In the early 20th century, Claremont Canyon was used primarily for cattle grazing, growing eucalyptus plantations, and as a thoroughfare connecting Alameda and Contra Costa counties. Midway up the canyon was a water reservoir until the early 1920s. Over the years, as land ownership gradually transferred to the East Bay Regional Park District, the University of California, and other public agencies, the 500-acre watershed evolved into a mostly undeveloped wildland, with private homes nestled against its southern ridge.
The wildland landscape is currently a mosaic of vegetation types, mostly north coastal scrub and oak/bay woodlands, but also scattered grasslands, a few 100-year-old eucalyptus plantations, and a 40-year old redwood restoration area (which was augmented with new seedlings planted in the early 2000's).

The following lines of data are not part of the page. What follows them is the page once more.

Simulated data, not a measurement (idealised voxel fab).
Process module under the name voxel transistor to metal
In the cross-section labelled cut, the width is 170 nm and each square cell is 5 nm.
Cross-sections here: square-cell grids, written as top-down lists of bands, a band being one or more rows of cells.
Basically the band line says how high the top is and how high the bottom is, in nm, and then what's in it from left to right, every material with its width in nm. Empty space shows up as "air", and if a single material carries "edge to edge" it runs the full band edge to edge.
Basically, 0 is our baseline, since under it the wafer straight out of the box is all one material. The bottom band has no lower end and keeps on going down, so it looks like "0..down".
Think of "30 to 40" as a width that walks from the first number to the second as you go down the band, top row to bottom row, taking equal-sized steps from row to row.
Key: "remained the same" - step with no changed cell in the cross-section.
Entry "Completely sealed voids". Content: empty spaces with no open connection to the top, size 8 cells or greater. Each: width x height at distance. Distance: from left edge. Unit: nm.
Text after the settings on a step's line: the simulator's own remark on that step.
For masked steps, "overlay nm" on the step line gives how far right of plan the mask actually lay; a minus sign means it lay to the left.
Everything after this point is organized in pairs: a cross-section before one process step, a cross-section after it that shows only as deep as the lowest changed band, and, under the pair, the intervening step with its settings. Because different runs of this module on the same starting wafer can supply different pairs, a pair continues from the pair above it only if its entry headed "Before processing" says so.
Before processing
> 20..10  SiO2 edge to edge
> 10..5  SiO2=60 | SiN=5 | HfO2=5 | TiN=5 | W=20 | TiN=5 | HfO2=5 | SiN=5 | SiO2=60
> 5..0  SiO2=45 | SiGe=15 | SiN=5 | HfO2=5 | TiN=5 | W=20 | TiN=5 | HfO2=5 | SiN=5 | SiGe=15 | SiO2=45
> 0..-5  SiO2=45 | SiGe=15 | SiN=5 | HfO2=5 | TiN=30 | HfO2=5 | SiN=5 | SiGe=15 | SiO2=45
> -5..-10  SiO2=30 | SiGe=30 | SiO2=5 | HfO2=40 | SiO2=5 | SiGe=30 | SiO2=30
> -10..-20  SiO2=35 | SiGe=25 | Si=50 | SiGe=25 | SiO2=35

According to the East Bay Regional Park District, nearly 400 plant species, both native and introduced, have been reported in Claremont Canyon. Wilde Legard’s 2014 photographic guide to Wild Plants of Claremont Canyon Regional Preserve shows about 225 plants; though most of the photos were taken elsewhere on Park District land. Legard's earlier 2007 photographic guide Claremont Canyon Wildflowers displays about 115 'showy wildflowers;' again, most photos taken elsewhere in the District. Also see Claremont Canyon Checklist of Wild Plants, Sorted Alphabetically by Growth Form, Scientific Name, on the District's website.
With varied plant communities and limited human development, Claremont Canyon hosts a variety of wildlife. Commonly seen are the eastern fox squirrel, black-tailed deer, raccoon, coyote, gray fox, fence lizard and garter snake, as well as a large variety of birds and insects, both resident and transient.
The website Wild Life in the North Hills, by long-time resident Kay Loughman, includes a photo gallery and listings of wildlife and plants in Claremont Canyon and its adjacent neighborhoods. Nearly 3000 photos taken by more than 100 local photographers document flora and fauna, including birds, butterflies, mammals, reptiles, plants, fungi, and lichens. Since 1993, the site has documented with a photo: 101 birds, 59 butterflies and moths, 63 other invertebrates, 17 mammals and marsupials, 16 amphibians and reptiles, 242 plants, 65 mushrooms, and 87 lichens. Additional species have been reported, but not photographed.